The American University of Nigeria president and members of the Adamawa Peace Initiative (API) met with members of the U.S. Congress and government officials to discuss the precarious situation in Nigeria’s northeast.
The delegation was in Washington, DC last week at the invitation of members of the House of Representatives Black Caucus, including Sheila Jackson Lee, Karen Bass and Frederica Wilson. University and API officials also met with Congressman Steve Chabot.
The University’s President Margee Ensign said that while members of Congress are well aware of the Chibok girls kidnapped by Boko Haram terrorists, there is less awareness about the immediate and long-term humanitarian and other needs of the region, especially food security.
“We came to Washington to share the story of people who have suffered a lot and will need help from the international community to rebuild their lives,” Ms. Ensign said.
“The people we met are very interested in the model and the programs we’ve developed to feed displaced people, promote food security, prevent young people from joining radical groups, and educating out of school children.”
Congresswoman Bass welcomed the group telling them one of the main reasons she serves in Congress is to help Africa, especially Nigeria, thrive. Americans, she said, tend to see a continent when they think about Africa, not individual countries that have very different needs and contributions to make.
An official representing the main U.S. development assistance agency praised the work of the University, saying that what has been accomplished is “magical.” He said his agency is especially pleased with the support provided to a University pilot program that teaches reading and writing to more than 20,000 out-of-school children using tablet computers and radio broadcasts.
The U.S. government has so far provided more humanitarian assistance to Nigeria than any other country.
Dr. Ensign was interviewed about the visit by National Public Radio. She was also asked to brief staff members of both U.S. presidential candidates as they prepare their positions on U.S. foreign policy.

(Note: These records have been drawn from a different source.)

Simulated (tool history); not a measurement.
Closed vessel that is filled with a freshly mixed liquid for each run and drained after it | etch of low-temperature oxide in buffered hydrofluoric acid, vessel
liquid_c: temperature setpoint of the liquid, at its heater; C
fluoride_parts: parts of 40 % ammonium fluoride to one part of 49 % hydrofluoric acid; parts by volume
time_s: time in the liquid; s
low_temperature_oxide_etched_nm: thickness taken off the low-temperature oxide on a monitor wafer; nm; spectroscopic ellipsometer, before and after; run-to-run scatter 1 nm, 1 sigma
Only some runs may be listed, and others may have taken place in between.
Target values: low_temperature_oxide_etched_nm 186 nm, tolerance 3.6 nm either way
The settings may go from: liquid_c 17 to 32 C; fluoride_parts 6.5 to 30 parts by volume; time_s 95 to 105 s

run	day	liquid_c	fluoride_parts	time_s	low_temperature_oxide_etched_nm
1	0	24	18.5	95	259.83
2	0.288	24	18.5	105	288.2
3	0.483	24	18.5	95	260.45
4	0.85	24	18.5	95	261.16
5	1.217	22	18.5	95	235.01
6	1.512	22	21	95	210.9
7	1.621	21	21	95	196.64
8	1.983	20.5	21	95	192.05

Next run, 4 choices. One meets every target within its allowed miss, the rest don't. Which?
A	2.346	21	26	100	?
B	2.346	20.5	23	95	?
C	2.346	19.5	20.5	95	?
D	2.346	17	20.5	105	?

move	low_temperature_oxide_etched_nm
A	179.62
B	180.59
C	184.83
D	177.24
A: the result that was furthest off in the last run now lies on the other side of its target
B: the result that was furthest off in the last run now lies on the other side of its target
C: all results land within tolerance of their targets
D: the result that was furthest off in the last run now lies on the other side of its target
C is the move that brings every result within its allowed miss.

Joining Dr. Ensign in Washington were AUN-API members Dauda Bello, Turai Abdulkadir and Stephen Ransom—all from Yola, Adamawa state. In addition to private meetings, the delegation made a formal public presentation, which included members of Congress and former U.S:
Ambassador to Nigeria John Campbell, who praised Nigerians’ energy and entrepreneurial spirit.
“Despite the current challenges,” he said, “the long-term odds are in Nigeria’s favour.”